Applicable Model(s)



Networking the MAP450B Mini-Terminal








Control systems often require operator input from a number of different locations in the system.
Since it is not cost effective to run a separate communications line from the host to each and
every terminal location, some sort of local network is desirable when multiple terminals are
needed. The MAP450 Mini-Terminal can be configured so that it can be connected to a multidrop
RS-485 network.

Network Formats

There are several different forms of communications networks. The main formats are the star, ring, and multidrop (see Figure 1). Each has its own set of advantages and disadvantages. Since the MAP450 only supports the multidrop format of network, this is the one that will be further discussed.

Figure 1 – Network Formats

MAP450 Multidrop Network

The MAP450 network consists of a host or master controller (located at one of the network ends) connected to multiple MAP450s via a single, continuous 5-wire data link. Each MAP450 is connected to the network by locally tapping into the data link with short stub cables. Since the network is controlled by a single host controller, each end of the data link must be properly terminated to reduce noise pickup and interference. The total length of the data link, from the host to the end terminator, can be up to 5,000 feet long. The number of MAP450s that can be connected to the network is 100 or less, dependent upon the transceiver loading, data rate, and cable capacitance. Network repeaters can be added to the data link if needed, allowing additional MAP450s to be connected for each repeater used (up to a maximum of 255 units).

Figure 2 – MAP450 Network

Communications Wiring

The 5-wire network data link consists of 2 sets of twisted pairs and a signal ground. One of the twisted pair is connected from the host’s transmit lines to all of the MAP450s’ receive lines. The other twisted pair has all of the MAP450s’ transmit lines connected together and going into the host’s receive lines. The single wire is used as a communications signal ground.

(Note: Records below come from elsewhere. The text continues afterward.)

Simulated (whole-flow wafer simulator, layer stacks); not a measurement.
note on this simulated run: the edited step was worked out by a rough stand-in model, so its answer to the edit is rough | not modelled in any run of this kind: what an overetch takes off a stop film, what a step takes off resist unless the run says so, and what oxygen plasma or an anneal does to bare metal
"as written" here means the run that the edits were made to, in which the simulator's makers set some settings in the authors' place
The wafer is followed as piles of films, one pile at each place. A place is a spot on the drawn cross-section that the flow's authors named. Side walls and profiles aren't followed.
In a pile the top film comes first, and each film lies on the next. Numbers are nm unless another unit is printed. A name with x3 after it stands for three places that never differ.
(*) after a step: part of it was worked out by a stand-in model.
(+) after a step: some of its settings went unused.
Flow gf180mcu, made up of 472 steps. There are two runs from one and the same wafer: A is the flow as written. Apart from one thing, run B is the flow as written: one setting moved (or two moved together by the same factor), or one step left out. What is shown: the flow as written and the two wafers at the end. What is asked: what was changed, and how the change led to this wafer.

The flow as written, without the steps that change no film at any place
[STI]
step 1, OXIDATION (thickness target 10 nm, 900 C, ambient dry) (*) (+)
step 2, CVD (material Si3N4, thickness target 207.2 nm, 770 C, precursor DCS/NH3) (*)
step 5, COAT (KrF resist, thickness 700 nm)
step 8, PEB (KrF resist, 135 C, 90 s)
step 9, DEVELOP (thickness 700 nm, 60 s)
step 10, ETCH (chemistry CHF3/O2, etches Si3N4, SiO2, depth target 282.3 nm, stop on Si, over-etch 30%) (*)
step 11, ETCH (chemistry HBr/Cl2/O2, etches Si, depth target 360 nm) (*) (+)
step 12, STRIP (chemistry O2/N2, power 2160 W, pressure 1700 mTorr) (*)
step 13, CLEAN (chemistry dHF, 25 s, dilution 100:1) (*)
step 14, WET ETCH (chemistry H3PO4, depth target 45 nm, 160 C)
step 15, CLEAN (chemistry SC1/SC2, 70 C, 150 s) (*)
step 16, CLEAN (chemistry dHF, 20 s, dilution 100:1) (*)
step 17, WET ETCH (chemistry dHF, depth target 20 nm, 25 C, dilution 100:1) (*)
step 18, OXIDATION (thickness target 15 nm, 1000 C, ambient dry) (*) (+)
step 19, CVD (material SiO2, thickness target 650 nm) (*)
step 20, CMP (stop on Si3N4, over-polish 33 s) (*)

For short networks (under 1,000 feet), low-capacitance 28-gage wire such as BELDEN #9805 or BELDEN #8133 can be used. For longer networks (over 1,000 feet) 24-gage wire such as BELDEN #9843 or BELDEN #8333 should be used. Each of these Belden cables consists of 3 sets of twisted pairs, so the signal ground is connected to one of the twisted pairs instead of a single wire.

Figure 3 – Network Wiring

Network Termination

The network data link must be properly terminated to reduce the amount of interference and noise pickup from the surrounding environment. This is accomplished by using a termination circuit at both ends of the network cable. Figure 4 shows a typical termination circuit. The host termination shown is only needed if the host’s RS-485 adapter does not contain any built-in terminator circuitry. The end termination must be done at the extreme end of the network cable. If the network cable ends at the last installed MAP450 terminal, the end termination can be connected using that MAP450’s terminal block.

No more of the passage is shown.